BP CEO Tony Hayward Steps Down From Gulf Oil Spill Oversight
One day after he was grilled by Congress, the embattled oil executive will step down from day-to-day oversight over the Gulf oil spill, BP chairman Carl-Henric Svanberg said Friday.
Svanberg told Britain's Sky News that BP managing director Bob Dudley will take over management of the worst oil spill in U.S. history. He said that Hayward's performance -- which has been mired by repeated public gaffes -- had compounded BP's woes.
"It is clear Tony has made remarks that have upset people," Svanberg told Sky News.
On Thursday, Hayward delivered vague and evasive testimony before the House Energy and Commerce Committee in which he insisted he "wasn't involved" with the decisions leading up to Deepwater Horizon oil rig explosion and thus "can't pass judgment on those decisions."
Svanberg said that Hayward's operational performance stopping the leak has been wanting. "Everyone thought it would be done faster," Svanberg said.

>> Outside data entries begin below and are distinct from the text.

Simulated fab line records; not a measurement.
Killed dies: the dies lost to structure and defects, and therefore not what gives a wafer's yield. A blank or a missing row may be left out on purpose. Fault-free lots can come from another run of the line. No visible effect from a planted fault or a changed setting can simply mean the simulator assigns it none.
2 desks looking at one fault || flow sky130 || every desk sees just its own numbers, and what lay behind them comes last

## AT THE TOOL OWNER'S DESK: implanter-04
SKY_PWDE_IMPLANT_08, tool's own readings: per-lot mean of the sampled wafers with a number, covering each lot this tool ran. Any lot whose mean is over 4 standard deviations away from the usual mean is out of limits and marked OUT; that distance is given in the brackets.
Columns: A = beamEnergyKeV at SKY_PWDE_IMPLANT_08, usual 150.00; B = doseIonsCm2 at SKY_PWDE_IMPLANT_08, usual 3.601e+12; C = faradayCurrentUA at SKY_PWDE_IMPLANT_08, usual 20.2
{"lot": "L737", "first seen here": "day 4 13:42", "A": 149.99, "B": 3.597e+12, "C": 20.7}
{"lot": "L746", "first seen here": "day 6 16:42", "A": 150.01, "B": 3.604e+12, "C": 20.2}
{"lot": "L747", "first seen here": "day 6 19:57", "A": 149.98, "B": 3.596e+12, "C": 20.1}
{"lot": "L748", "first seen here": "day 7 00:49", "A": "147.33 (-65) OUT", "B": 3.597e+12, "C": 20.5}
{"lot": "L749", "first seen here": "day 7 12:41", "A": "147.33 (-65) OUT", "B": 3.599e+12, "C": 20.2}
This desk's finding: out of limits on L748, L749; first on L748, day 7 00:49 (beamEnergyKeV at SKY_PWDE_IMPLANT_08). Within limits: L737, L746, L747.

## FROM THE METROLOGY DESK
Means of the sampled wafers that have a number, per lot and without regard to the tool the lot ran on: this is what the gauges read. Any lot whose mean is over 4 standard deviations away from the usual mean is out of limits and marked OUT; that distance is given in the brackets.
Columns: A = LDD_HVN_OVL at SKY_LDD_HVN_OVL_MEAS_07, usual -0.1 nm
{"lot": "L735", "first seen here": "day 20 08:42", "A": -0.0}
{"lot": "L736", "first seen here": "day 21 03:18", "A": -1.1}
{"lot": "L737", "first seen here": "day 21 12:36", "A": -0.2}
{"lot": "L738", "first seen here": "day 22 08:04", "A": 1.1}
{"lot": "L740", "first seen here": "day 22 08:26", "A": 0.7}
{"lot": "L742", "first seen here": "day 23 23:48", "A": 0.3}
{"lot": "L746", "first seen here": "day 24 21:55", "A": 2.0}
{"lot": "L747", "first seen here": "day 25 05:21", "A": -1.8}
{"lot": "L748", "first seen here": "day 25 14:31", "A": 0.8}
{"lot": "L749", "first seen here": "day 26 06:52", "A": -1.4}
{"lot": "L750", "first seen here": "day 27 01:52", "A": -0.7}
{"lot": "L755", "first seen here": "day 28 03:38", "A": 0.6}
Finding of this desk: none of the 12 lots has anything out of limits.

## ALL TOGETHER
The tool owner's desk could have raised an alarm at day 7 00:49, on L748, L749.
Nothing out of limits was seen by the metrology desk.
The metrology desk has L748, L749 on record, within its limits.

Two months after BP's Deepwater Horizon oil rig exploded, killing 11 workers and injuring 17 others, millions of gallons of oil continue to spew into the Gulf of Mexico
Confidence in BP's Future
Svanberg also said that he will now be taking a more prominent role in an attempt to burnish the battered oil company's image. "This has now turned into a reputation matter -- financial and political -- and that is why you will now see more of me," Svanberg said. "As this is now turning to a different type of crisis, that is where I come in."
In the Sky News interview, Svanberg acknowledged that "America is frustrated. The fisherman, the people living on the Gulf Coast are frustrated."
Svanberg declined to say whether there would be a more substantial management change -- including Hayward's removal as CEO. Svanberg expressed confidence that the oil company would survive the crisis.
"I still strongly believe in BP and that we will come through this," he said.